Tensions come in an endless variety of flavors and sizes. Many contribute directly to what we are doing, and so are both useful and necessary. Others, however, impede flow. They burn our energies wastefully. They draw part of our attention away from what we had intended to focus on, thus fragmenting our will. Depending on where we started, tensions may either pull us out of the timeless into time, or keep us stuck in time. These tensions may be physical, mental, or emotional.

To illustrate, take the example of putting away your clean dishes and utensils after they have dried in the dish drainer or the dishwasher. Each item belongs to a particular cabinet or drawer. Your job is to put them where they belong. To accomplish this, you move around your kitchen in a purposeful manner. Your whole body is engaged: your hands to pick up the items and to put them down, your legs to move you from the unsorted collection to the cabinets and drawers, your eyes to see where you are going, your memory to indicate where to put each thing, and your ears to listen for the clinks and clunks that help you avoid breakage.

If you are in flow, this whole process becomes a kind of dance. It may occur in time and space, but you feel timeless. You are getting this small task done, with no impediments. You move fluidly and efficiently. It all goes smoothly on its own, without your conscious interference. Your mind is quiet. You give yourself to the action for its duration. You even enjoy it and end up with a sense of accomplishment, in its own small way.

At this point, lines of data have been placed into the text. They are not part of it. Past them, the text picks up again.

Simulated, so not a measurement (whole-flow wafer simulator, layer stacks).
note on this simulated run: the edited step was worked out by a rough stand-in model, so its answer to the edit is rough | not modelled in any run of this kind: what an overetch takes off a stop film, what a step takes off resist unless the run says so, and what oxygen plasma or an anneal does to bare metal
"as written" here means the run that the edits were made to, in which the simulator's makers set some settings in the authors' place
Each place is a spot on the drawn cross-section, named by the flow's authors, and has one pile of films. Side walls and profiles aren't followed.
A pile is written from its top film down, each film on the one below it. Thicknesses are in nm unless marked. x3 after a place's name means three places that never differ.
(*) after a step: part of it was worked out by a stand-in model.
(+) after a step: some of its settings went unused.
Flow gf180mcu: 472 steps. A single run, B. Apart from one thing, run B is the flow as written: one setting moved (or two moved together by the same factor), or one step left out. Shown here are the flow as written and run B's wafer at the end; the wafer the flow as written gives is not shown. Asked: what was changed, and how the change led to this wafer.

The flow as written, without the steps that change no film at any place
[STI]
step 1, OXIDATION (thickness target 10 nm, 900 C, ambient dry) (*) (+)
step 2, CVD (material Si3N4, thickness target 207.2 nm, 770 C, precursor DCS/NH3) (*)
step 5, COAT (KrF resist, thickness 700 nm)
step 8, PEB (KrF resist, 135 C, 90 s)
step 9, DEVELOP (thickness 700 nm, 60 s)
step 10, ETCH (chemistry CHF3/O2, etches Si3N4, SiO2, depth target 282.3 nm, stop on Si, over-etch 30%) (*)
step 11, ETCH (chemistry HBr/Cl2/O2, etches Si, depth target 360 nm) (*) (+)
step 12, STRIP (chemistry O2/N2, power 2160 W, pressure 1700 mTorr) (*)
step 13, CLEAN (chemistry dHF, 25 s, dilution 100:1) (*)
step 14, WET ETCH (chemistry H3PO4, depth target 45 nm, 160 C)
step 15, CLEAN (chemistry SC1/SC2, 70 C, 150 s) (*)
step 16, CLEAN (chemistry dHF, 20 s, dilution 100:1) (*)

But certain kinds of tensions can make this picture very different. If we are in a hurry, it will be a chore, not a dance. If we give in to attitudes of not liking the task, of resenting, avoiding, or rejecting it, of wishing we did not need to do it, of wanting it over with so we can get to the next thing, so we can go relax, then it will be a chore, not a dance. And the irony is that by wanting to get it over with so we can go relax, we miss the opportunity to be relaxed within the task itself. Wanting to get something over with is our attempt to kill that piece of time. But we cannot enter the timeless by killing time; only by accepting time can we transcend it. Only by flowing through time, unobstructed by tensions, can we flow into the timeless. Learning to relax into our life is one of the secrets to living in flow.

Our problem is that we are very attached to our tensions. Indeed attachments are the source of our tensions. So we practice surrendering our tensions. Not surrendering to our tensions, but rather surrendering to the moment by letting go of our tensions. Say we have an ongoing, self-propelled thought-train that is inwardly loud and packs an emotional punch. As long as part of our attention stays with that, we cannot enter the flow of any other action. Our choice here is to surrender that thought-train, letting it go by releasing the hold it has on our attention, by putting our whole attention back onto what we are doing, onto where we are, into our body, into being here.

The same principle applies to any other distracting tensions, such as attitudes of wanting to get away from what is happening or of wanting to grasp something outside the present moment. These divert our attention and divide us inwardly. Can we let those attitudes go and relax back into this moment? We may have some emotion unconnected with the present moment, an emotion that takes us away or weakens our contact with the present. Again, can we let that emotion go and relax back into this moment? Mental and emotional tensions lead to unnecessary bodily tensions, which burn our energies and distract us. Can we relax our body and thereby relax into this moment?

Whatever pulls on us, whatever keeps our body, mind, heart from working together and being fully engaged in what we are doing, can we let that go and totally surrender into the present? For this week, please practice entering flow through relaxation. Relax your body. Relax your mind. Relax your heart. Surrender your tensions to the present.